We considered several different techniques for how to visualize the flow and distribution of bikes around Boston. One of our first ideas was to create an animation where bikes were represented by small moving dots and you could actually watch the trajectories of one or many bikes as they moved throughout the day. While prototyping, we quickly realized that this was not a perceptually effective way to demonstrate the data, because with even a day's worth of bike trips, the visualization quickly became too chaotic to easily intuit what was going on and too transient to explore hypotheses about the data. We then considered something similar to FaceBook's "Visualizing Friendships" visualization, which used translucent links between nodes to suggest the topology of a graph. However, when applied to the smaller Blue Bikes system, we found that this approach had a lot of the same problems as the previous approach--it looked chaotic and it was hard to pick out individual data points.
We realized that explicitly visualizing the connections between stations would be difficult because of the density of information and also because of the challenges of representing a two-way flow, but we still wanted people to explore the flows of bikes around the city. Ultimately, we decided to encode information about bike flow at the nodes and to create interaction methods that allowed for exploring flow of bikes in a more controlled way.
In our visualization, size of the nodes encodes net flow of bikes into or out of the station during the time range specified. The color of the node indicates if bikes net left or entered the station. Thus, areas of more color indicate higher net flows of bikes, and the specific color can be used to to tell the direction of that flow.
In terms of interactions, one of the main goals of this visualization was to allow people to observe how people's bike commuting patterns change at different times, whether that be at different hours, seasons, or years. As such, we provide fairly fine-grained controls to explore these trends. People can select certain times of day (to explore the effects of rush hour on bike traffice, for instance), certain days of the week (perhaps to compare weekends to weekdays), certain times of year (to see how ridership changes in winter versus summer), or even spans of multiple years (perhaps to see if ridership has changed over time).
Another goal we hoped to solve with interactions was letting people explore connections that existed between different parts of the city that we chose not to explicitly visualize. We implemented this by letting the user drag to select a subset of the stations in the city. They can then filter by rides that enter that region, exit it, or both. In this way, it is possible to answer questions like: where are people commuting to MIT during morning rush hour coming from? It is even possible to drill down on a single station in this way to see where bikes from that station have ended up.
We provide the station names using tooltips that appear on hover according to a Voronoi diagram, so that we don't clutter our map with all the station names, but it is still relatively easy to hover over a station and see its name.

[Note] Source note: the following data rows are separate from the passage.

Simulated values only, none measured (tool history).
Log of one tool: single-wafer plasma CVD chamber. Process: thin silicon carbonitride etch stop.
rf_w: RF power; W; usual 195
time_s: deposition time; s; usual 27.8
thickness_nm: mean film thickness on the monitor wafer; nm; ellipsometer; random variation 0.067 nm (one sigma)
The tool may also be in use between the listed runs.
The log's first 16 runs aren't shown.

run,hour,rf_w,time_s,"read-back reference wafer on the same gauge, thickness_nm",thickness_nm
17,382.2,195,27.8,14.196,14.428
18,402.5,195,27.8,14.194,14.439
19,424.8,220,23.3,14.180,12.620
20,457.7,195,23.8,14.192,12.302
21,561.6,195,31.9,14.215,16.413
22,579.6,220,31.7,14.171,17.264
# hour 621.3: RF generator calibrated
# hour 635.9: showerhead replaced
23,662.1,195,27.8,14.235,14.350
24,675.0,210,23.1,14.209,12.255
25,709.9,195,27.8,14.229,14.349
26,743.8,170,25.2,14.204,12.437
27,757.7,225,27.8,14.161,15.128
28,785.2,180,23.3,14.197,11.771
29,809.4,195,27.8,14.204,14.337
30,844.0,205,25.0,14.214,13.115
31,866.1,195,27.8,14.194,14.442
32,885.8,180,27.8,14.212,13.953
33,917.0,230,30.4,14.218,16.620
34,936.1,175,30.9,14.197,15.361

One design trade-off that we had to make given the interactive nature of the design was deciding if the size of the dots representing the stations should be scaled based on the current data selection or not. The downside was that this could obscure changes in overall ridership at different times of the day or year, but the upside is that keeping dots in a comfortable size range would make it easier to visualize relative flows throughout the city at any given point. We decided to do the normalization because we though that the fine-grained location data was richer and more interesting than the single number of overall ridership. Furthermore, we provide to the user an interactive legend that specifies number of bikes represented by a certain size circle at any given time, so that the user still has a way of seeing how much overall ridership fluctuates.